The UK’s largest pension providers are preparing to inject £50 billion into venture capital and infrastructure by 2030, marking a major shift in how workplace pensions are used to stimulate economic growth. As part of the Mansion House Accord, 17 top pension funds — managing around 90% of Britain’s defined contribution pension savings — will commit to investing 10% of their portfolios into high-growth assets like private equity, property, and UK-focused venture capital.
Crucially, at least 5% of that allocation will target UK-based startups and innovation-driven projects, providing a long-awaited lifeline for the country’s tech and early-stage business ecosystems.
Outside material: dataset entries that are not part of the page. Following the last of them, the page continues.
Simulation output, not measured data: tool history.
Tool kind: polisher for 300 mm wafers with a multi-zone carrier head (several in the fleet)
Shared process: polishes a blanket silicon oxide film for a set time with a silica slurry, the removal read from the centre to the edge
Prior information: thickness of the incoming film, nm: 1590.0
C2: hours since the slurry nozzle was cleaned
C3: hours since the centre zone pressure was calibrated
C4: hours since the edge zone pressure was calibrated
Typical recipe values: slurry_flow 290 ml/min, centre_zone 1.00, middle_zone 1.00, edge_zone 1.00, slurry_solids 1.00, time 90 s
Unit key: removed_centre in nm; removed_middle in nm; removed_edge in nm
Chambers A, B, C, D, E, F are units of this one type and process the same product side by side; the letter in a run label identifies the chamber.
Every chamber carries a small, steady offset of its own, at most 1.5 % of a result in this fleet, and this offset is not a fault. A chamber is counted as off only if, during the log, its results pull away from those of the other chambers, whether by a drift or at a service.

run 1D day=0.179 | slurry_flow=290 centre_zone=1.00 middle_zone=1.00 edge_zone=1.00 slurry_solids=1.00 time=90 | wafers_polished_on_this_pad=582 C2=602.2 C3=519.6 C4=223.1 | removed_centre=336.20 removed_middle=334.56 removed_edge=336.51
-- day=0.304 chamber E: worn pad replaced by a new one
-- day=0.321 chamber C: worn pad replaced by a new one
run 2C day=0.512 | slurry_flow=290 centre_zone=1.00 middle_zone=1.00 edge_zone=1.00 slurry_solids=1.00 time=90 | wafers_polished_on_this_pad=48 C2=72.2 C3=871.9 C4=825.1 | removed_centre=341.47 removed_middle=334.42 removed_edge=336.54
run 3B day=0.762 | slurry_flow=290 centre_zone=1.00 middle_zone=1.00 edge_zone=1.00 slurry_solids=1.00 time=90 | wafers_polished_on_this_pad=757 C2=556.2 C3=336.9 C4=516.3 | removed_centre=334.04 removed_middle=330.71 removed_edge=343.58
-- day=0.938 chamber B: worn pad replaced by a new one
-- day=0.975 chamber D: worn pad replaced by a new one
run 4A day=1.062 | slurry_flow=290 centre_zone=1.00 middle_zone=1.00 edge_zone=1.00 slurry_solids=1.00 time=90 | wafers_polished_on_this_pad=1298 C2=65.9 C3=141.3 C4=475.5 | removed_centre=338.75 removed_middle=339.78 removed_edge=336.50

Signatories to the accord include major players such as Aviva, Legal & General, and M&G, who will begin deploying funds over the next five years. The initiative is seen as a cornerstone of the UK’s plan to re-energize its sluggish economy and support homegrown innovation following a difficult start to 2025 — exacerbated by trade tensions sparked by U.S. President Donald Trump’s global economic policies.
Pension Reforms Touted as a Catalyst for Startup Growth
The UK pension fund VC investment strategy was first proposed under the previous Conservative government and is now gaining momentum under Labour’s leadership. Finance Minister Rachel Reeves praised the move as a “bold step” that will channel billions into clean energy, infrastructure, and high-potential startups — all while boosting long-term retirement security for working Britons.
“Unlocking investment from pension funds delivers growth, boosts pension pots, and gives working people greater security in retirement,” Reeves said in a statement following the announcement.
The tech industry has strongly supported the reform. Dom Hallas, executive director of the Startup Coalition, said last year that pension fund reform could be one of the UK Treasury’s most powerful growth levers. “Once it’s delivered, we should see billions more into the British venture-backed tech ecosystem — which is not only good for founders, it’s good for the pensions of British workers too,” he said.
While today’s announced £50 billion commitment falls short of the £80 billion target floated in November 2023, the initiative still represents a significant new capital pipeline for UK innovation. Sifted has reached out to the Treasury for comment on the revised figure.
In a complementary move, the British Business Bank — the UK’s state-owned development bank — has also secured regulatory approval from the Financial Conduct Authority (FCA) to open up its VC pipeline to UK pension funds and institutional investors. This gives funds direct access to vetted startup investment opportunities, helping accelerate deployment and improve returns.
As the UK looks to fuel domestic innovation, plug funding gaps, and navigate turbulent global markets, the mobilization of workplace pensions toward venture capital and economic infrastructure could become a defining policy shift of the next decade.